We collected data from two versions of the introduction to psychology course that utilize online lectures. Students in the totally online section completed weekly graded asynchronous discussion assignments worth approximately 17% of their grade, and took 3 mid-semester and 1 final exam worth 51% of their grade. Students were told that exams were structured around the lectures and some course material could only be gained through them. To help them prepare for exams, students had practice exams covering the same concepts tested on the exams but with different items drawn randomly from large pools so they never got the same exam twice. Students in the hybrid section we investigated had live discussion sections once each week and operated under the same grading process. An ANOVA comparing total exam points between the live, hybrid, and online sections showed they did not differ (F(2, 1049) = 1.04, n.s.). Because this and subsequent analyses determined that the same pattern of results occurred in the hybrid and online variations, we combined the data to obtain more statistical power for the final analyses we performed for this study.
Results
PSY 3801: Introduction to Psychological Measurement and Data Analysis
For the measurement and data analysis course, 40 students completed the course. Their percentage of total lecture watching averaged 28.28% for the semester. The average percentage of lecture module viewing was correlated with total quiz score, total problem set score, individual exam scores, total exam score, extra credit score, and overall total points in the course, respectively. The relationships between average percent viewing and total quiz score (r(38) = .175, n.s.), total problem set score (r(37) = -.131, n.s.), midterm exam 1 score (r(38) = .142, n.s.), midterm exam 2 score (r(38) = .257, n.s.), final exam score (r(38) = .215, n.s.), total exam score (r(38) = .235, n.s.), and extra credit score (r(38) = .261, n.s.) were all nonsignificant. However, the relationship between average percent viewing and overall total points in the course was significant, r(38) = .322, p < .05. Throughout the course of the semester, the average percent of each module watched decreased from a high of 74% for the first lecture module to a low of 5% for the last lecture module. There was a significant decrease in average lecture viewing when comparing the first week to the last week of the course (t(16) = 9.40, p < .001).

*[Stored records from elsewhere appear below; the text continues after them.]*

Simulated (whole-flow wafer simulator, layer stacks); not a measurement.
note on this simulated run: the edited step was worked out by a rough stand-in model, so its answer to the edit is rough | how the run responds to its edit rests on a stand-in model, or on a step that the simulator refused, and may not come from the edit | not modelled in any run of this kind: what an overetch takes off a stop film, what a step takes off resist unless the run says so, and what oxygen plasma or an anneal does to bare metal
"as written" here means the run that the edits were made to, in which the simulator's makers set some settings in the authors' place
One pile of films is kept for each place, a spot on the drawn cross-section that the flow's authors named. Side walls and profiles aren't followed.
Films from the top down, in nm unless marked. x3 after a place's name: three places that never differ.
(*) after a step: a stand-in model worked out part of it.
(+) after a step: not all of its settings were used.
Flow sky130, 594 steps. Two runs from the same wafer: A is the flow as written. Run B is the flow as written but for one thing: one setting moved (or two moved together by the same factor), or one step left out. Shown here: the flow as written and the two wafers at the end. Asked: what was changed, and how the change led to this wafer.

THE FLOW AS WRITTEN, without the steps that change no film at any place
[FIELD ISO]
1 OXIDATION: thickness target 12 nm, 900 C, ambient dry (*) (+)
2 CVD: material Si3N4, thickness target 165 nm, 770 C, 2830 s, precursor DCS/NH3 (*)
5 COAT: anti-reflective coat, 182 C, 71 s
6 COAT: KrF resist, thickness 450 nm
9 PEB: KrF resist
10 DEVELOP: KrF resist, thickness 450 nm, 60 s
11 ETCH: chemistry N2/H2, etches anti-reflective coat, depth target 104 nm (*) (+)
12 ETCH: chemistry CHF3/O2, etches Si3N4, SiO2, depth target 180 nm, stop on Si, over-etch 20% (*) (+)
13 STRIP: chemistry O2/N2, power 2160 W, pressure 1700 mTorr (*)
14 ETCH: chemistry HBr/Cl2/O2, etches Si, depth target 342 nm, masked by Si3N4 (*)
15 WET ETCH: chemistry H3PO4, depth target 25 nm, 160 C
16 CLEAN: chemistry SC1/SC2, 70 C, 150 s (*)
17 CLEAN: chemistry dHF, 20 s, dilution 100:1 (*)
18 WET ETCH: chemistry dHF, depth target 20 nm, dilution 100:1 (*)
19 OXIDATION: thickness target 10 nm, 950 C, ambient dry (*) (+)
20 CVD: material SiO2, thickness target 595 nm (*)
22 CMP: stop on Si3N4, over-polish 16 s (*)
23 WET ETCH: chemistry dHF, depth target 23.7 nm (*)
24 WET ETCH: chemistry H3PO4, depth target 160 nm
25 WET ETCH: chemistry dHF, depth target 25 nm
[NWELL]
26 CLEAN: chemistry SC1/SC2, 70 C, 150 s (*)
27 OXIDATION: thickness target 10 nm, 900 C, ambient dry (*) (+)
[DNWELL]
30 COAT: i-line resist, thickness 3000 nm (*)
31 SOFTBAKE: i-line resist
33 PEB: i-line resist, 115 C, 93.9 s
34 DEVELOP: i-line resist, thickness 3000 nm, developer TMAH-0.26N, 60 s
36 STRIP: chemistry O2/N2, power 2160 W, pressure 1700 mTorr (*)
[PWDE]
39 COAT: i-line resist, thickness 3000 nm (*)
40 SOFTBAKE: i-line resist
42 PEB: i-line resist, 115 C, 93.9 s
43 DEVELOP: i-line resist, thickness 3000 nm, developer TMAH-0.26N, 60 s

PSY 3001W: Introduction to Research Methods
Twenty-three students completed the research methods course. Their percentage of total lecture watching averaged 34.87% for the semester. Almost all of the course assessments were not significantly related to the average percentage of lecture module viewing. For writing, the paper components (r(21) = .084, n.s.) and total writing score (r(21) = .086, n.s.) showed virtually no correlation with total viewing; the correlation between participation and viewing (r(21) = .083, n.s.) was roughly the same as that of the writing components. The correlations between total quiz scores and viewing and between midterm exam 2 score and viewing were the same (r(21) = .325, n.s.). The correlation between extra credit score and average viewing was negative (r(21) = -.204, n.s.). Unlike the measurement and data analysis course, total course points and average viewing were not significantly correlated (r(21) = .135, n.s.), while midterm Exam 1 scores (r(21) = .434, p < .05) and final exam scores (r(21) = .466, p < .05) were significantly correlated with lecture viewing. A pattern in the average percentage of each module watched similar to that of the measurement and data analysis course was observed with a higher percentage having watched near the beginning (75% for the first module of week 2) and a lower percentage at the end (15% for the second to last module) of the course. Again, there was a significant decrease in average lecture module viewing when comparing the first week to the last week of the course (t(14) = 11.13, p < .001). One key difference was a spike in lecture module viewing after the first exam (75% for Introduction Formatting Guidelines), but this might have been due to the nature of the module – the formatting guidelines for the students’ first major writing assignment. Additionally, average lecture watching for the research methods course was higher throughout the course of the semester than lecture watching for the measurement and data analysis course.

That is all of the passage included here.